While life insurers are befitting from the change in reserve requirements, leading to higher investment income, general insurers saw a fall off in earnings for the quarter ended March, according to data from the Financial Services Commission (FSC).
There are 10 general insurance companies in operation, overseeing assets of $72 billion.
The six life insurers hold assets of $292 billion. For them, a reduction in minimum capital ratios, means they have more resources available for investment.
In the March quarter, general insurers experienced a 49 per cent reduction in net income after tax to $400 million. Life insurers net income rose to $5 billion, compared to $3.1 billion at March 2016.
Garth Rowe, chairman of the finance committee-general insurance, at the Insurance Association of Jamaica, confirmed the downswing in underwriting results for general insurers on Thursday.

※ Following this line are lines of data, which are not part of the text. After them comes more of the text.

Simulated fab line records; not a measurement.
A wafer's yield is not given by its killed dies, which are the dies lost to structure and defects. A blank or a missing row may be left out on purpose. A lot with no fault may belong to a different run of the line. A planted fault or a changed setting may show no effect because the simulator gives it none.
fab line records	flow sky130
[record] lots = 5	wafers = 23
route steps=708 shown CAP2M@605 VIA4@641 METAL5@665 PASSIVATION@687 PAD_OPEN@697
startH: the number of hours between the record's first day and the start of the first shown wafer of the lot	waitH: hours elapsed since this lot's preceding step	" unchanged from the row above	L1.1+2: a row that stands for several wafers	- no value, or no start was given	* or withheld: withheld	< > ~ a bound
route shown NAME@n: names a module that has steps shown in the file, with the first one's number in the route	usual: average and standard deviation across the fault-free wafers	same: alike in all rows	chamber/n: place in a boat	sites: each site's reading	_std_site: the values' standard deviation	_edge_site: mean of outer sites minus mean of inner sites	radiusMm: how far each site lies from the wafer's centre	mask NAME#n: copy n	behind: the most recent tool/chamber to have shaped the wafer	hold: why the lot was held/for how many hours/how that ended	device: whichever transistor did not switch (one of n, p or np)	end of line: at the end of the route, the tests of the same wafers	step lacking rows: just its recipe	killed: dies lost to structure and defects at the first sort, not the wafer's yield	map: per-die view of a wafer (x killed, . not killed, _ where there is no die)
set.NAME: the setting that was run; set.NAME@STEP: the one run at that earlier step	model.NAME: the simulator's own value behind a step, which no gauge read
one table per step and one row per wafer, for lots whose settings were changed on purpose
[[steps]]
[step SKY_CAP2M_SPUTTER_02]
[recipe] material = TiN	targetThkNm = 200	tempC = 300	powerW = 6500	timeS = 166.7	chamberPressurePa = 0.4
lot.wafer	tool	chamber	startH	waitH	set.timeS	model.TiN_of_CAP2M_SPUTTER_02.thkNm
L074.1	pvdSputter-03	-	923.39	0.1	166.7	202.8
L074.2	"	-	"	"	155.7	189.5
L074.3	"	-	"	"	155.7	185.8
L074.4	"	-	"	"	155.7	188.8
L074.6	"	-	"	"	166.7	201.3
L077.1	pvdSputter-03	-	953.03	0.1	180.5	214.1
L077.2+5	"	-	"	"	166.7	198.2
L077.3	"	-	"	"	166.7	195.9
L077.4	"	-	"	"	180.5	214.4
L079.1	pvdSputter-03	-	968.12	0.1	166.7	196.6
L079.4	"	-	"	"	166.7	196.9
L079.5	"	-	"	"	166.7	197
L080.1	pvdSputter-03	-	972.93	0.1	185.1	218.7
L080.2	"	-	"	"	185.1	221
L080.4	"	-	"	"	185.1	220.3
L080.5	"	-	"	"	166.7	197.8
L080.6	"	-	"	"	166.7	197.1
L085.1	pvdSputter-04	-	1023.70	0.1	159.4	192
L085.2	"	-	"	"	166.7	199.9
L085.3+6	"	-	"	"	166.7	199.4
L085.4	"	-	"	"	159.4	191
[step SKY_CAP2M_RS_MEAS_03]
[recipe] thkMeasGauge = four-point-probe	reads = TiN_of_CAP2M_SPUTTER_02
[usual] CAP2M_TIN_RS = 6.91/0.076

"The general sector's under-writing income grew by seven per cent, while the underwriting expenses increased 10 per cent resulting in a $130 million deterioration in net underwriting results," Rowe told Gleaner Business.
"The sector's ability to deliver a positive return on equity continues to rely on the extent to which it can earn investment income," he said.
During the quarter, investment and other income grew by $110 million, partially offsetting the underwriting loss.
He said also that cost of claims continues to increase fuelled, primarily by motor business which recorded losses of $2.4 billion in the quarter, amid a significant 12 per cent in operating expenses.
The FSC data shows that up to March, general insurers' assets of $72 billion outpaced liabilities of nearly $46 million.
For the quarter, total revenue amounted to $5.3 billion, up six per cent relative to $5 of inflows recorded in the March 2016 quarter.
For the life sector, revenue grew 8 per cent to $19.5 billion. The FSC said the increase of $1.5 billion in total revenue for the life market was mainly driven by a 13.5 per cent increase in net premium earned.